On the road, learning together

By Sydney Krisanda, Rural Partnerships Intern

Karen Lewotsky and Sydney Krisanda in Echo, OR (left to right).

This summer, I have the privilege of working with Karen Lewotsky, Rural Partnerships Director, on numerous water-related projects.

A large part of Karen’s work at Oregon Environmental Council focuses on building relationships that extend beyond Oregon’s urban growth boundaries, reaching out to farmers and ranchers who are hard at work growing the food we all need and love.

Earlier this month, I was presented with the opportunity to visit an Oregon farm as part of my internship I knew I was in for a new and exciting experience!

A few colleagues and I traveled three hours east of Portland’s bustling city center to the small town of Echo,  home of Madison Ranches. Upon arriving at the farm, I was immediately overjoyed by the amount of wide open land in front of my eyes.

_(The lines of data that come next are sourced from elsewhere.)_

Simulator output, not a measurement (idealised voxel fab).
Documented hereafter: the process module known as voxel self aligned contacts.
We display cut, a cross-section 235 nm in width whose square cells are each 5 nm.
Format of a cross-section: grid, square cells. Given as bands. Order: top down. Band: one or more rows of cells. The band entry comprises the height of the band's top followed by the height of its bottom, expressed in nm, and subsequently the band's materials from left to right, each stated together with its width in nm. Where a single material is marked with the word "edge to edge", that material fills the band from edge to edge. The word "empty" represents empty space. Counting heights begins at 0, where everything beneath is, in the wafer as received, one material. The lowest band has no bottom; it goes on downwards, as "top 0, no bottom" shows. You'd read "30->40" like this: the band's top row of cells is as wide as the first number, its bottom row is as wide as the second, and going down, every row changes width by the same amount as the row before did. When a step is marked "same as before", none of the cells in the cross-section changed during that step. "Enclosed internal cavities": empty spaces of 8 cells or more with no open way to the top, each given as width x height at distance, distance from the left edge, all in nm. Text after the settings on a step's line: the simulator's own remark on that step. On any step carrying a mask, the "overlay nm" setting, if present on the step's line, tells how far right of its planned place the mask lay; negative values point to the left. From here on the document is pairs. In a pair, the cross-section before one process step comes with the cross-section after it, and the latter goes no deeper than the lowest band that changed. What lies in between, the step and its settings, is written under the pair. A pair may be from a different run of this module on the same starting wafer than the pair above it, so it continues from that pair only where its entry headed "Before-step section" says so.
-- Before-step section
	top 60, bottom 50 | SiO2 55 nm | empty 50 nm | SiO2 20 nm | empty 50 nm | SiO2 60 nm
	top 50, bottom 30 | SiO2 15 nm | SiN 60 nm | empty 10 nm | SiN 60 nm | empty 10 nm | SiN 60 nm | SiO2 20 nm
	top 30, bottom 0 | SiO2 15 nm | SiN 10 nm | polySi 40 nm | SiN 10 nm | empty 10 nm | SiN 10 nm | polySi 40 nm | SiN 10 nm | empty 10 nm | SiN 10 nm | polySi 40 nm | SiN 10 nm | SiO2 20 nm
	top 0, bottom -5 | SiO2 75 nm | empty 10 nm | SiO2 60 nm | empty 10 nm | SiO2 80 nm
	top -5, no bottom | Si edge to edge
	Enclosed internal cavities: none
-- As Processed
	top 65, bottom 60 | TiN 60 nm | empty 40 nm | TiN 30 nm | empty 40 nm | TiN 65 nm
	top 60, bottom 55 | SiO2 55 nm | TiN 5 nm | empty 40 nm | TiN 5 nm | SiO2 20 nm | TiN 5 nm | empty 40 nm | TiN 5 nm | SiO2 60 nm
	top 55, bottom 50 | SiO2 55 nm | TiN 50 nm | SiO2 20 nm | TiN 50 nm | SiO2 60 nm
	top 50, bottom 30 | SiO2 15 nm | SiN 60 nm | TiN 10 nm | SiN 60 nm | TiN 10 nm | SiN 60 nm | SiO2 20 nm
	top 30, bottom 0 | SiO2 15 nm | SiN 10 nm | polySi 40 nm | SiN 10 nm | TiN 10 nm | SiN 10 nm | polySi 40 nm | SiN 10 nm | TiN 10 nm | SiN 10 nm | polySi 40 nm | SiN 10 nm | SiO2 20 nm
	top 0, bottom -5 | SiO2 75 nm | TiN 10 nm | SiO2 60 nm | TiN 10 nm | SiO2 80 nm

Alfalfa blooms at Madison Ranches.

I’m originally from Rochester, NY, and I have spent my entire life on the East Coast. Rocks and boulders inhibit a thriving agricultural sector in the East and I am used to seeing scattered fields only a few acres in size. Madison Ranches, however, spans 17,000 acres, over half of which are irrigated lands for growing crops such as onions, wheat, corn, and alfalfa. Jake Madison, fourth generation owner of his family farm, took us to an alfalfa field to get a first-hand look at his production. Stepping onto the field, I was overwhelmed with the buzzing of millions of pollinator bees, the dripping of the irrigation hoses, and the beautiful smell of blooming alfalfa. I was surrounded by a complex agricultural system.

Inspecting the pollinator bees.

Jake Madison operates his farm on a model that prioritizes conservation and efficiency. He uses precision irrigation technology to ensure that his crops get just the right amount of water at the right time everyday. It was remarkable to see how technology can be used to enhance agricultural production and provide environmental benefits.

The entire experience allowed me to see the importance of connecting with rural partners across the state of Oregon. The hard work of farmers and ranchers is crucial for the growth of the state and listening to their voice and perspective is an essential step in bringing all Oregonians together.

Sydney Krisanda is a senior at Connecticut College, where she is pursuing a bachelor’s degree in Economics and Environmental studies.